Big Data enters Indian policy
The view from above as your plane lands in Mumbai during the monsoon months is a revelation. Some parts of the city are a sea of blue tarpaulins. Home owners apparently use them on terraces to prevent rainwater from seeping into living spaces. I often wonder whether the presence of tarpaulins is a proxy indicator of the poor quality of housing stock in Mumbai.
Economists have traditionally used numbers in their work. They have now begun to use images as well. The use of such satellite images is part of a broader shift towards the use of newer types of inputs for policymaking. There seems to be some change in India as well.
The second volume of the Economic Survey released by the Union finance ministry last week shows that innovative use of images has begun to make its overdue presence felt in India as well.

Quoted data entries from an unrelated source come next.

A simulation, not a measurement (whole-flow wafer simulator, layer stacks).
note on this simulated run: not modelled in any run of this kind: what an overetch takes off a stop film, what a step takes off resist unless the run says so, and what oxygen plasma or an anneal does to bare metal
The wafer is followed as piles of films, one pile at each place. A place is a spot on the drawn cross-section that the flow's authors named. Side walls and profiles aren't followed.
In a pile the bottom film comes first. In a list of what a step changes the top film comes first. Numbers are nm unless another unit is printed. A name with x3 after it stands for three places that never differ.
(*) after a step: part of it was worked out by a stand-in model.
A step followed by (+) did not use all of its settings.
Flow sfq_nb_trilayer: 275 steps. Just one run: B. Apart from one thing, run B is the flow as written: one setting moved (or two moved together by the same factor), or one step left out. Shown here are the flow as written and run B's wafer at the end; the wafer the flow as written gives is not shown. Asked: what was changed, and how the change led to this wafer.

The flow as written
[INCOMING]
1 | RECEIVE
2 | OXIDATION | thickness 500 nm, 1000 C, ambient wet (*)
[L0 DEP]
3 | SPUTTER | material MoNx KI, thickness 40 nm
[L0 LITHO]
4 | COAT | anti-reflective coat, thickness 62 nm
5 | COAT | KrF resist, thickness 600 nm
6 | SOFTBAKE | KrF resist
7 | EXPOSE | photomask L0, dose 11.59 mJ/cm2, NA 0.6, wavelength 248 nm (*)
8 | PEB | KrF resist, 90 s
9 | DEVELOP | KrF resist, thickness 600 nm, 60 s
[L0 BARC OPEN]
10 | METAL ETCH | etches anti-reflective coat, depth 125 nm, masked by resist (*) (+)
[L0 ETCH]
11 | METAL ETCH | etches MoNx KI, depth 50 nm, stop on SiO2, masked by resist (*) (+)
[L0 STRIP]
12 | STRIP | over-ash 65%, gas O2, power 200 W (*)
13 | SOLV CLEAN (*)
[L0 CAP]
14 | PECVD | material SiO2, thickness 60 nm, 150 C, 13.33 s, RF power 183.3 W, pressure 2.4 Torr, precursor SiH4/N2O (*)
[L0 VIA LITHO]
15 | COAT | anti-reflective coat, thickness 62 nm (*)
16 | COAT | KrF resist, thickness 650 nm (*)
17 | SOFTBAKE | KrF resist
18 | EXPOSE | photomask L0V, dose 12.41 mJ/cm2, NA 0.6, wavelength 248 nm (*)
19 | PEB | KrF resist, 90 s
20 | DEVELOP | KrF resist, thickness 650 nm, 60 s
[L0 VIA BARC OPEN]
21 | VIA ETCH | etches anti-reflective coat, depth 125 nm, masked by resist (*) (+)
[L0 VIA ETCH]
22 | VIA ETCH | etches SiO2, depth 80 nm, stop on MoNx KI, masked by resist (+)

The eighth chapter uses satellite data to see whether India is more urbanized than most traditional indicators suggest. There are two sets of traditional indicators. The administrative metric to define a town depends on whether it is governed by an urban local body such as a municipality. The census uses three metrics to identify a town—the population should be more than 5,000, the density of the settlement should be at least 400 people per sq. km, and more than three out of every four residents should have employment outside agriculture. Satellite images show that India is far more urbanized than metrics other than the traditional ones suggest.
The finance ministry has used a chart based on work done by urban scholars at the IDFC Institute in Mumbai to show how the density of built-up area in the Kozhikode Metropolitan Area spread between 1975 and 2014. The Economic Survey also uses satellite data from the Global Human Settlement Layer to map the density of built-up area in the country as a whole.
Economists have now begun to use machine learning—or the use of computer algorithms that learn from data—to extract information from satellite images. The finance ministry has also used this new empirical tool in its recent work on urbanization.
There were two similar examples in the first volume of the Economic Survey that was released in January. These examples did not involve satellite images but the use of Big Data for policy analysis.
The first example was for the estimation of internal migration. India is a country on the move. However, most of the information about internal migration comes from either the census or sample surveys. The economists in the finance ministry used monthly data on unreserved railway passenger travel over five years as a proxy for migration in search of work. The data was collated for every pair of railway stations in India.
The extent of migration in this analysis based on railway passenger data was far higher than what the census suggests. The use of Big Data also allows policymakers to understand the direction of labour flows—down to the district level. The standard gravity model of trade was adapted to understand internal migration. The extent of migration is directly proportional to the size of two regional economies and indirectly proportional to the distance between them.
The final example is the way interstate trade in India was estimated using Big Data, both trade between firms and within the same firm. The source of the data was the new GSTN, or the Goods and Services Tax Network, that has been put in place as part of the technological backbone of the new indirect tax system.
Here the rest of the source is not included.